Like fellow starting infielders Neil Walker and David Wright, Duda missed a huge chunk of the 2016 season with a back injury, as a stress fracture forced him to the disabled list on May 20. Unlike Walker and Wright, Duda finished the season with some semblance of health, returning as a part-time first baseman and pinch hitter for the final two weeks of the regular season. He was left off the Wild Card game roster, both because he was not fully up to game speed and because dominating lefty Madison Bumgarner started the game for the Giants.
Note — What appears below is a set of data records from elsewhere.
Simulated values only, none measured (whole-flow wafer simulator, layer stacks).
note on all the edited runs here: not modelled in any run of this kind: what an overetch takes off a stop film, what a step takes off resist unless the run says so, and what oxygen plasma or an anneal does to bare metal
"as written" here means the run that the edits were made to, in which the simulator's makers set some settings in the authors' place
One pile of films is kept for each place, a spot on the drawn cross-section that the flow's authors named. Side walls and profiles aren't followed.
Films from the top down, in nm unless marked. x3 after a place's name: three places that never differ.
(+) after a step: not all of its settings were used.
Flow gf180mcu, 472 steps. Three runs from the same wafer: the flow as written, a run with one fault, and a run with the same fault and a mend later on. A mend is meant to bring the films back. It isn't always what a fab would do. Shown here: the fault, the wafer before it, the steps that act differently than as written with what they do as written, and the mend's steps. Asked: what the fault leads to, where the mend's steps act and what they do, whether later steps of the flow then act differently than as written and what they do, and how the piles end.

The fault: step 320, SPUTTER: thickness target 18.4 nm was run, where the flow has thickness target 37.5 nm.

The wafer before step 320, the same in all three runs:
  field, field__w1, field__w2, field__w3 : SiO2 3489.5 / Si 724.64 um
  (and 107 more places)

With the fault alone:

Before his injury, Duda was off to a slow start. He continued to hit home runs, launching seven in 145 plate appearances in April and May, but his ISO slipped to a career low .183 and his walk rate fell below 10% for the first time since 2011. This was likely due to a drastic change in his batted-ball mix, as Duda’s ground ball rate shot up by 10%, accompanied by an equivalent drop in his fly ball rate. For a power hitter, hitting fewer balls in the air is obviously a poor strategy. The gains he made against lefties in 2015 also disappeared, as he posted a paltry 21 wRC+ against southpaws. Overall, Duda posted a very disappointing 91 wRC+ in 172 plate appearances (still better than James Loney, but more on that later).
However, all of this data came in a very small sample and it’s likely that Duda’s back was bothering him long before he needed to go the disabled list. As such, worries that Duda could no longer contribute at an above-average offensive level are unfounded. The Mets clearly share this view, as they chose to tender Duda a 2017 contract at an estimated salary of $8-9 million in his final year before free agency.
Much to the chagrin of some Met fans (particularly those with green Twitter avatars), Duda’s prolonged absence opened the door for 366 putrid at-bats from James Loney. Worse than that, many Mets fans came to believe that Loney was a superior first baseman both offensively and defensively, prompting one of the most ludicrous and drawn-out baseball arguments of recent memory. But make no mistake, Lucas Duda is Good.
Thankfully (mercifully?), Duda should be healthy and slotted back into his starting spot at first base going into the 2017 season. Early forecasts from Fangraphs’ Steamer projections are bearish on Duda, pegging him for a 115 wRC+ mark in 2017. If his back is healthy there’s no reason not to expect more from Duda, who posted a wRC+ over 130 for two years before his injury-plagued 2016. Look for Duda to continue contributing in his typical unassuming way, playing mediocre defense at first base and contributing a 125-130 wRC+ as a strong bat in the middle of the Mets lineup.